2. Assume some risk when investing. When you play safe in investing, you’ll get safe (but low) returns as well. Millionaires have gone out on a limb putting up businesses which they hoped would earn — nothing is guaranteed. But it is in taking calculated risks that they are rewarded.

When investing, look at higher-yielding investments. Sure, they may be more risky than regular ones (such as savings and time deposits), but you may earn more in the long run. Just be wary of get-rich-quick investment schemes. Remember the adage: If it is too good to be true, it is.

3. Live simply. If you keep your cost of living low, you will have more cash to save and invest. Some millionaires have lived in the same homes they have had for the past 30-40 years. Or they live in the homes they inherited.

You can also take a cue from the way millionaires live: not all party every night, nor do they buy every new car model that’s released. Instead, you’ll find these millionaires working at their desks at 8 a.m. and having just two cars in the garage.

4. Have a goal. Don’t just dream; set financial goals for yourself. By being specific, you will be more motivated to reach your goal. For instance, make it your goal to have your own home by the time you are 35 or 40. It may be a studio condo unit or a three-bedroom home in a subdivision—it will depend on your income and how you save over the years. Having a goal will help you focus your efforts well.

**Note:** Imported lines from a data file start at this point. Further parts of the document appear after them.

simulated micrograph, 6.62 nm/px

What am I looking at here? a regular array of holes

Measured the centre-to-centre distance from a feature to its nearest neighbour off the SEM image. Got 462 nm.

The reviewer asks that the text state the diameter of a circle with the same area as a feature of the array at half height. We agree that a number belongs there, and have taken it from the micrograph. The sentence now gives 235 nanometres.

5. Choose good debt over bad debt. Take out a loan only when the loan proceeds will be used to earn you more money. For instance, apply for a bank loan to expand a business that’s feasible. But to take out a loan to buy assets that depreciate quickly (examples: sports cars, yachts, etc.) may not be wise as these assets will not earn you enough to pay off the loan. If you really want to buy such assets, pay in cash so you don’t have to pay the cost of borrowing.

6. Share your blessings. There seems to be a unique mathematical formula at work: The more you give, the more you are blessed back in return. Help those who are in financial need, and you may find yourself blessed all the more. If you’re an employer, share profits with your employees; they’ll be more motivated to work for you, leading the way to increased productivity.

7. Train children to handle money well. It would be sad if money you earned will just be spent unwisely by the next generation. Teach children the basics of money management, and caution them against vices such as gambling, drugs, and the like. Being responsible about wealth will be rewarded in the long run.